6 Ways to Make a Landing Page Work for You

6 Ways to Make a Landing Page Work for You

How do you make a landing page work for you? The idea of one is simple; your landing page is the page your visitors go to after they’ve clicked on an advertisement, QR code, or web address with a call-to-action (click here for 20% off!). With that said, how can you ensure your landing page is effective?

Do Away with Navigation

Your landing page is not meant to represent your more extensive company website. It should be a close cousin. While it should look like your brand, it shouldn’t carry with it the multitude of options, pages, and pieces of content that your full-fledge site has.

With that said, you should remove your main site navigation from your landing pages. There’s no reason to divert the attention of a potential customer when they’ve already expressed interest in one of your lead-generating ads. Instead, your landing page should have little if any navigation; it should have everything the customer needs to buy or sign up right there on the first page.

More Landing Pages Make More Leads

With landing pages, the more pages you have connected to calls to action, the more chances you have of generating a lead. Think of it this way; how do fishermen catch the most fish when they’re out on the open waters? They cast multiple fishing lines or multiple nets. When you have multiple ads running, all with an enticing call-to-action (CTA), and all going to a unique landing page, then you have numerous avenues to catch new business.

Moreover, multiple landing pages allow you to differentiate between your campaigns. If one landing page is more effective than others, you are given the opportunity to identify why that is happening and further refine your marketing.

Keep it Concise & Informational

With landing pages, the adage “less is more” certainly comes into play. I like to explain to clients that a landing page should be laser-focused toward getting a visitor to take action, whether that’s to buy a product, use a promo code, or sign up for a newsletter.

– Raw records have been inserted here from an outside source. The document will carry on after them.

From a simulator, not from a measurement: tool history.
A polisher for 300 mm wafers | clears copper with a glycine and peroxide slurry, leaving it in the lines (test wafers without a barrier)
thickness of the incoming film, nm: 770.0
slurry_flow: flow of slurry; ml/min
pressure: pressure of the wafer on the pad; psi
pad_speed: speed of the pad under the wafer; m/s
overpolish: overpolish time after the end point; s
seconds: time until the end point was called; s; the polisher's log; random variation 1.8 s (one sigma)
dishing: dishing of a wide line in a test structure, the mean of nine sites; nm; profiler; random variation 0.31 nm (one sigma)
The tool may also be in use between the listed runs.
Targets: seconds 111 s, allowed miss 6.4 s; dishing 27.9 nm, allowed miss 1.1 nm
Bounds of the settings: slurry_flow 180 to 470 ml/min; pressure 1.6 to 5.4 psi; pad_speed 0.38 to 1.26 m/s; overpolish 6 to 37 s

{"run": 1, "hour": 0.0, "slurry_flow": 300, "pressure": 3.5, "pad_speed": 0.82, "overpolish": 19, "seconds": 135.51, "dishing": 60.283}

If you bog the page down with too much information, you run the risk of your visitor losing sight of why they visited in the first place. Think of the landing page journey as a funnel, and it should start wide (an advertisement) but quickly narrow. Once they’ve landed, the funnel should be so narrow that the easiest way to go is forward.

Match Your Call-to-Action with the Landing Page Header

Your CTA is what brought your visitor to your page in the first place. Typically, it’s a direct request found in an email, social media ad, or another piece of advertising. Whether it’s “BUY NOW” or “USE PROMO CODE 20 PERCENT OFF NOW”, it should bring with it a sense of urgency and clarity.

However, if your landing page does not reflect that CTA, then you risk losing your lead. Imagine you’ve clicked on a banner ad promoting a 20% off code. Yet, once you clicked on the CTA, you’re taken to a nondescript landing page. What happened to your 20% off? Where are you, anyway? Your next impulse might be to feel betrayed and look for the exit. Whatever your CTA is, make sure your landing page reflects that in its header.

Add a Lead Generation Form, but Keep It Simple

For businesses looking for long-term customers or for businesses that provide a service that can’t be instantly purchased, a lead generation form is an important way to collect customer information. You can use that information to build that relationship either through email or the phone.

If this is the case, then your landing page should feature a lead generation form. Keep the form both prominent and simple. Don’t ask for too much; just enough to quickly get your customer’s contact information. After all, you can get additional information when you reach out to them.

The faster a customer can reach out to you and feel that their message went somewhere, the more confidence they’ll have when it comes time to hit that “submit” button.

Write Copy that Resonates

Anyone can write copy that sounds like a salesperson. You know your product or service in and out. It would be relatively simple for you to list the benefits and features. However, if you overload your visitors with drab descriptions of your brand, you’ll lose them.

Instead, put yourself in the shoes of your customers. By now, you should have an idea of your ideal customer and even understand how they speak. Appeal to them in that way; use their language, appeal to their needs, and find clear, friendly solutions to the kind of problems that brought them to your page in the first place. I always like to close my eyes and try to imagine how a customer would talk about a product or company; I then mirror that language when I write copy. In the end, people like to hear themselves when they read; it builds trust.

Landing Pages Are Concentrated Doses of Branding

Overall, your brand should feel light and airy. It should be able to spread out. You don’t want to smother your customer base. However, landing pages are little concentrated pockets of branding. They should feel a little urgent. They should be fairly direct. Most of all, they should captivate your visitors from beginning to end. An effective landing page is like a Disney ride; your customers sit down, strap in, and go on a little, magical journey that takes them right back out when they’re done!